Ramsey Oyakemeagbegha, an ex-militant leader, has pleaded with the Federal Government to sustain the Amnesty Programme beyond 2015.
He made the plea in an interview with News Agency of Nigeria in Yenagoa on Sunday.
Mr. Oyakemeagbegha, who benefited from the third phase of the amnesty programme, stressed the need for the extension to enable government address the challenges and neglects that necessitated the amnesty.
He said that ending the programme in 2015 would not augur well for the ex-militants that embraced the amnesty programme in the third phase in 2013.
“We in the third phase amnesty are also of the view that the programme should continue and not stop in 2015 as scheduled; so, I urged the Federal Government to review the schedule.
“The third phase came in not too long ago; even for those who started in the first phase there is not much on ground to engage them meaningfully.
“The communities are still largely underdeveloped and most of the things that triggered militancy are not attended to as expected”, he said.
Mr. Oyakemeagbegha further added that the people had yet to access potable water, good education and functional health facilities.
According to him, pollution occasioned by the oil industry still continues in addition to unemployed in the land.
“In the light of the above, making 2015 the end of the Presidential Amnesty Programme spells more trouble for our region and the nation”.
Mr. Oyakemeagbegha expressed concern on the rising incidents of pirate attacks on passenger boats and kidnappings in the creeks.

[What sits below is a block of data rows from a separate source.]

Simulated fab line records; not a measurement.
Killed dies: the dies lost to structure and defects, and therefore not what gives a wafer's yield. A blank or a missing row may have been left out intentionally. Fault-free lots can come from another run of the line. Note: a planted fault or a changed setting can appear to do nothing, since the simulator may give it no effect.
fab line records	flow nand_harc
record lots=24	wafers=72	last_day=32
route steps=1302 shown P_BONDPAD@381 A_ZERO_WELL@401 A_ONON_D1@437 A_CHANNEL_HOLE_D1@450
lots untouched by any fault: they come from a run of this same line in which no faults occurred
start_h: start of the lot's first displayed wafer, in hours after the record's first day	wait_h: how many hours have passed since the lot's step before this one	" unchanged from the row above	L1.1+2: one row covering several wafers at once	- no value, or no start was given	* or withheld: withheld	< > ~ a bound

He reiterated the resolve of Niger Delta youth to support the new administration more so that President Muhammadu Buhari had pledged to develop the region.
The president had indicated his willingness to stick to the December 2015 terminal date for the amnesty programme but to further develop the Niger Delta region. The amnesty programme has gulped billions of naira since 2009 with critics saying it benefits only very few people, ex-militants, from the region; and it has not stopped oil theft and piracy in the region.